Sometime back, while addressing a group of women entrepreneurs on personal finance, I asked them about how they manage their personal monies. I was taken aback on hearing that most of them leave it to the husband. This surprised me, as it is with their personal money that they started off their venture and now they are so consumed by their business that they have left the money management to someone else. Most of them, however, wanted to know how they could improve their business finances. But if you are not managing your personal finances yourself, you are most probably not managing your finance aspect of your business either.
It is a well-known fact that most women entrepreneurs do not actively look at loans when they start off, since they feel they would not get one due to lack of prerequisites that lending institutions have. And they start their business using their savings. Generally, women entrepreneurs are averse to taking debt as they find the rates too high and fear loosing control. All the more reason why women entrepreneurs must have their personal finances in order.
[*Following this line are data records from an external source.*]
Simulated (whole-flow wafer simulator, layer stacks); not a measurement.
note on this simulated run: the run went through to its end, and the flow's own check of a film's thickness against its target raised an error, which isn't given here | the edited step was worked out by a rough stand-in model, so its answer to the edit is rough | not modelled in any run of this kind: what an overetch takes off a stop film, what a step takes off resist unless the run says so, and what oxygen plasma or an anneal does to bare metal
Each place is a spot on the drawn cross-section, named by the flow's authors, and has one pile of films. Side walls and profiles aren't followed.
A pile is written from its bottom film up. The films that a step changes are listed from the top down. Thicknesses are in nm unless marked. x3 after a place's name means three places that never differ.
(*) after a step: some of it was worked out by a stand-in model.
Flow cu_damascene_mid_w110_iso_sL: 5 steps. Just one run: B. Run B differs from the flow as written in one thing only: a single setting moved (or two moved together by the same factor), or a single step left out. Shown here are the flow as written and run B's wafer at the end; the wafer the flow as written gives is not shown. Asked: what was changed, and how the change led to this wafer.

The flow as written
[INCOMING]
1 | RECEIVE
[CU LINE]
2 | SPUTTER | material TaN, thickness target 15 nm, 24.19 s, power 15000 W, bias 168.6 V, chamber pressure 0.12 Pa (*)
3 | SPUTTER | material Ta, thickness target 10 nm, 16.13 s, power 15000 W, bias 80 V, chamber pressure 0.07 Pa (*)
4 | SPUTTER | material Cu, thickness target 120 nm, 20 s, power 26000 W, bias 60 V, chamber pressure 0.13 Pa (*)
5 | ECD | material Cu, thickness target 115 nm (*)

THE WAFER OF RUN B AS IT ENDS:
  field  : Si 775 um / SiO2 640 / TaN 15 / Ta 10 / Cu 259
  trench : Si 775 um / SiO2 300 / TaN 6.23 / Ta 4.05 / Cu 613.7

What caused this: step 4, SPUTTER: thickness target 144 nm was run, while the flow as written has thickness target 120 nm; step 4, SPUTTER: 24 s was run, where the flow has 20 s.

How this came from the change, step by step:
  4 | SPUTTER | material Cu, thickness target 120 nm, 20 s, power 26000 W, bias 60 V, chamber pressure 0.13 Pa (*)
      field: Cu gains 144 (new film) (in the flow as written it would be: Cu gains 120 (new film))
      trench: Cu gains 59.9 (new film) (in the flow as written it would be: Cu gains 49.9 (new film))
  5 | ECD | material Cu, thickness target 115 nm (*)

The common challenge faced by smaller businesses is that of payment cycles not matching the payouts to be made for salaries and expenses such as rent. Entrepreneurs who are running businesses with 5-20 people typically pay salaries to the staff and take care of regular monthly business expenses first, and pay themselves only on need basis or once there is enough cash. Here, too, the amount may not be fixed. Hence, if there is a short-term requirement in the business, they bring in money from their personal savings, and vice-versa.
The other issue is that of demarcation between business and personal expenses. Owners of smaller businesses tend to mix their expenses, which from an accounting perspective is not recommended. The seriousness of keeping business and personal finance separate is, however, present in all businesses that are set up as private limited companies. This could also be due to the stringent company laws that these companies are subject to.
Most women entrepreneurs I spoke with are not comfortable with investing their excess cash in anything but fixed deposits, as they do not want to take any risk on the surplus generated by the business. This is understandable, given the reliance on cash flows to run the business.
Given the dependance on personal savings, especially in the early stages of starting a business, would it then not be imperative to manage personal finances as well like a business?
Here are a couple of things a woman entrepreneur can do before she starts the entrepreneurial journey.
*Be involved in managing family finances. Just because you are under pressure because of the new venture, you cannot not be involved in taking care of your personal wealth.
* Get finances in order and check the impact of moving funds from family finances to business. Are there loans that can be partially paid before starting a venture?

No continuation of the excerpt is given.